Report-back: AFT 2121’s meeting with Chancellor Tyler

Last week, faculty and students delivered a 90-foot-long scroll of over 2,500 signatures to our letter asking Chancellor Tyler and Vice Chancellor Lamb to stop the rash class cancellations. (See the SF Bay Guardian’s coverage here.) Unfortunately, they rescheduled the meeting to discuss these cancellations and only allowed three AFT representatives and no students into the meeting. Here’s a brief overview of the conversation. (See also this video debrief with President Messer just after the meeting.)

At the meeting, AFT 2121 reps and faculty questioned the administration’s rationale for cutting classes, especially before January 30, and stressed that course cancellations only exacerbate the crisis in student/public confidence, which is reflected in lowered enrollment numbers this term. We cited the many problems in the registration process, including the introduction of the new payment policies, which have delayed student enrollment.
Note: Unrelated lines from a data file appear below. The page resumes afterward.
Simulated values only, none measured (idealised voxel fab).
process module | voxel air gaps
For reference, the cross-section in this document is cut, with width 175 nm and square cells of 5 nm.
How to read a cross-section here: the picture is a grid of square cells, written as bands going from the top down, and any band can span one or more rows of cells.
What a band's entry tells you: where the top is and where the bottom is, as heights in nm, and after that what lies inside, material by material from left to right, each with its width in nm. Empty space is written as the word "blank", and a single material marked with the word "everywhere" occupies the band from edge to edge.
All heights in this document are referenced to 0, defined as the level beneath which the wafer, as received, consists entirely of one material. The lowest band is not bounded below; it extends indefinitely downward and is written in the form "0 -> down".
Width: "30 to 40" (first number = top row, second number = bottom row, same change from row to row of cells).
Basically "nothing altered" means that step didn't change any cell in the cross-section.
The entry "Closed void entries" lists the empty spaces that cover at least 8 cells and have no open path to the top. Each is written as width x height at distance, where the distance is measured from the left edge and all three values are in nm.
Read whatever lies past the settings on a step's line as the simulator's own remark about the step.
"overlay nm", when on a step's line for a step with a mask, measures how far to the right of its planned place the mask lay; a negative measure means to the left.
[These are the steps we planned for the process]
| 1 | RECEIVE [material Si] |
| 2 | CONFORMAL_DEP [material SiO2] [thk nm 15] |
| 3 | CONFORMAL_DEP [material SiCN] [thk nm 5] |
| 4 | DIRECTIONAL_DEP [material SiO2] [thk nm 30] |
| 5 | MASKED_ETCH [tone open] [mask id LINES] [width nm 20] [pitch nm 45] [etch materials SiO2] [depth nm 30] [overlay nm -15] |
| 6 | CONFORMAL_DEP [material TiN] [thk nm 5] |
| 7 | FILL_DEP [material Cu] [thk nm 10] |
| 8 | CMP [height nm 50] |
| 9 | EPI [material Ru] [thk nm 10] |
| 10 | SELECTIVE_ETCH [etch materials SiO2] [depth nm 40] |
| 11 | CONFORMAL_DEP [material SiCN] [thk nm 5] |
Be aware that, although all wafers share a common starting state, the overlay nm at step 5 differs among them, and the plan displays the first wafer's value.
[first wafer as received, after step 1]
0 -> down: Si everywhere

IMG_1202We provided specific cases where students have been seriously disadvantaged by course cuts, citing, for example, students who will not be able to graduate from their programs this spring because requisite courses have been cancelled. We noted that whole programs will be affected as entry-level classes are cut, narrowing opportunities for future students. We also objected to early cancellations during the period of the Lunar New Year, which always impacts student enrollment and attendance in noncredit courses.

We received some recognition in response to our argument that this is not a “normal” semester at CCSF, and no amount of strong planning or “enrollment management” could predict or prepare for the enrollment patterns we are experiencing. But the current approach to this enrollment crisis will only undermine the trust of students and the public.

We stressed that the cancellation of courses is extremely disruptive for students. This approach to making our school more “productive” is not good business: it will only drive more students away rather than re-building their confidence (and our long-term enrollment). Moreover, it does not enhance the quality of education, which must remain our collective, primary goal.

Chancellor Tyler acknowledged that there are problems with Banner and the registration process. He said that he would review in detail the cuts and the rationales for cancellation. He and Vice Chancellor Susan Lamb said that they hoped many of the displaced students would be accommodated in late-start classes.

Instructor Jean Sieper, who attended the meeting, noted that it was important for administration to hear the voices of faculty and students being directly impacted by the cuts, and she appreciated that they agreed to look more carefully at individual cases. Her three sections of historically full humanities classes are all seeing substantially diminished enrollment this semester.

And there is the big picture, too. “It seems like this school and all community colleges in California are being run as businesses,” Sieper noted. “The problem is that the students have little recourse when the service they have contracted for is canceled or changed.”